Polytechnic education is crucial to the success of the nation’s quest for industrialization, Mr Paa Kwesi Amissah-Arthur, Vice President, has underscored.
He said that would depend greatly on the availability of the technical work force from the polytechnics, adding that the main purpose of education was not only to impart knowledge, but to also nurture younger generations in their intellectual, physical, moral, social and economic development.
Mr Amissah-Arthur was speaking last Saturday in a statement read on his behalf by Professor Mahama Duwiejua, Executive Secretary of the National Council for Tertiary Education, at the 12th graduation ceremony of the Accra Polytechnic.
The Vice President said the rationale of polytechnic education was to produce the critical core of middle-level manpower for the country.
He said given the nature of technological advancement in the world, polytechnics must emphasize the acquisition of hands-on practical and entrepreneurial skills to train career-focused technical workforce required to meet the needs of the labour market.
“The polytechnics are application-oriented institutions that must focus on the transmission and exploration of knowledge through practical teaching, creation of knowledge through applied research and application of scientific theories for the advancement of society,” Mr Amissah-Arthur stated.
He said polytechnics equipped students with practical problem solving skills and that their products were well-equipped with hands-on skills and practical work experience.
He noted that this year, tertiary institutions were confronted with having to double their admissions, because of the three streams of Senior High School (SHS) leavers (four-year SHS, three year SHS and the November/December candidates) competing for limited vacancies.

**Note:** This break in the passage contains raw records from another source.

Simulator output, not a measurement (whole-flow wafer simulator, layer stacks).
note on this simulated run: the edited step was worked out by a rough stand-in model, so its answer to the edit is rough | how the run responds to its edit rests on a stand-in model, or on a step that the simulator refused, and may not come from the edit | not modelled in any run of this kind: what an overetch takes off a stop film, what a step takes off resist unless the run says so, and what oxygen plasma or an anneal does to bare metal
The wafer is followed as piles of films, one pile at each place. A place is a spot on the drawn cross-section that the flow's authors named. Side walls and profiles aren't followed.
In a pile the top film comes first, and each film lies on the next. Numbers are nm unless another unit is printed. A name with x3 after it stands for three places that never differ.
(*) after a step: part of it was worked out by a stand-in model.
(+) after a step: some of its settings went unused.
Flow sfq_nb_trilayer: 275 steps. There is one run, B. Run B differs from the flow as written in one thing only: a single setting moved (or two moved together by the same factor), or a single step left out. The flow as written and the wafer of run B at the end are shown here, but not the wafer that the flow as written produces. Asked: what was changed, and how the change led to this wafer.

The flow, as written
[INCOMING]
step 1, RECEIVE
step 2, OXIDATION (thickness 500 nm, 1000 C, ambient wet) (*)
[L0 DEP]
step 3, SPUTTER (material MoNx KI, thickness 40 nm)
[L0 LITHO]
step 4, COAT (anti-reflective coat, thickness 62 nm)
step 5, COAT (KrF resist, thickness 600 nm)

The Vice President said in order to address the challenges that would come with the admissions into the next academic year, the government had allocated funds for the completion of ongoing projects in public tertiary institutions.
He said it was the determination of government to see to it that the polytechnics succeeded in their resolve to provide opportunities for skills development and applied research, declaring that the dramatic changes propelling globalization had all been achieved largely as a result of phenomenal developments in skilled human resource in the areas of science and technology.
He said to strengthen the policy orientation of government that placed greater emphasis on science, vocational, technical and training, more funding was expected to be directed at equipping the engineering and science departments of polytechnics.
Mr Amissah-Arthur said the government would eradicate the current bottlenecks that impede polytechnics from mounting their own degree programmes and facilitate the process where polytechnics would run their own top-up degree programmes.
He charged the graduating students to let their training reflect in their performance on jobs.
Prof Joshua Alabi, Chairman of the Polytechnic Council and Rector of the University of Professional Studies, said the Council would continue to ensure that all the statutory structures within the Polytechnic functioned appropriately in order to guarantee fairness and firmness in dealing with staff and students matters.
Prof Sylvester Achio, Rector of the Polytechnic, said the coming years could be decisive for the institution if they were able to implement the reforms envisaged in their strategic plan.
“It would put us at the apex of tertiary institutions in Ghana. We want to retain the high content for which we are regarded and instill into our graduates the drive towards the truth, excellence and service,” he said.
The graduation ceremony was graced by past Rectors of the Polytechnic, Rectors and Chairmen of Governing Councils of other Polytechnics in the country.
Madam Safoa Rachel Ankoma was adjudged the best female graduate, while Mr Michael Ahiafokpor emerged the overall best student.